Despite a lack of support among most Americans, the “Defund the Police” movement is being echoed by Democrat leaders in major cities.
The mayor of Los Angeles promised to shift significant funds from the LAPD. New York Mayor Bill de Blasio vows to do the same. In Minneapolis, a group of radical leftist city council members vows to eliminate the MPD entirely.
It’s uncertain whether any of these liberals will carry out their plans. But the President of the United States has clearly stated his stance on the issue:
President Donald Trump on Monday sent a clear message during a White House roundtable with members of law enforcement: The police are doing a “fantastic” job.
“There won’t be defunding, there won’t be dismantling of our police and there is not going to be any disbanding of our police,” he said at the afternoon event.
Why It’s Important:
President Trump has made his mark as the “Law and Order President.” His support for police departments has been well documented since his 2016 campaign. It was highly unlikely the conservative president would support a move to defund or outright ban police forces.
But his statement in condemning the movement was necessary, to marshal support and validation from his base. It can also send a signal to local leaders that such actions to weaken police departments will not be tolerated by his administration.
While the president does not have direct authority over local government—and cannot outright block a move to defund police—his influence can have a tremendous impact on this trend. He can direct federal funds away from states that defund police. Or he can leverage the power of the DOJ or FBI to uphold law and order in cities that lose cops.

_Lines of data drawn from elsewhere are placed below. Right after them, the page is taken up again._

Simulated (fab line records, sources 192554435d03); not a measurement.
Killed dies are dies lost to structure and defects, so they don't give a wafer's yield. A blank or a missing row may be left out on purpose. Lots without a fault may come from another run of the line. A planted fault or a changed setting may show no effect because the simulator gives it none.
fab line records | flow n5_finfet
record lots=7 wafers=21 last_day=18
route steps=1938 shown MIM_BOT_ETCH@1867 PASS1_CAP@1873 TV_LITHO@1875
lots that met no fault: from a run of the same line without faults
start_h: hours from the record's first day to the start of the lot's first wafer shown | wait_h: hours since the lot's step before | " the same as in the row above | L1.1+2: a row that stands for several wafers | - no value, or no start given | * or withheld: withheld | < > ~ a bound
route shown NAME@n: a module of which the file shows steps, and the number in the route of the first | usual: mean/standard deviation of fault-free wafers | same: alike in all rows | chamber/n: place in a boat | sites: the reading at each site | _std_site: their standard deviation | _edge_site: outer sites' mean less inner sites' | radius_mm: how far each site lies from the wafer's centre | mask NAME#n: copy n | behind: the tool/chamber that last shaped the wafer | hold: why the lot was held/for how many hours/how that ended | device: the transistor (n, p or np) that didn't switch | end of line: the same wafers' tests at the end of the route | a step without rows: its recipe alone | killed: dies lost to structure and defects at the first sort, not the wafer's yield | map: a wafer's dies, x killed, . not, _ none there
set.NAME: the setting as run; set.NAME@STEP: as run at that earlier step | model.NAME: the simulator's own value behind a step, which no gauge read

Then, there is the legal path, where conservatives or the administration itself can sue local governments that try to abolish police departments.
- Democrat city leaders push a defund the police movement, despite overwhelming opposition.
- President Trump condemned the movement, stating “There won’t be defunding.”
- The administration can’t outright interfere with local governments but can assert pressure to prevent the abolition of police forces.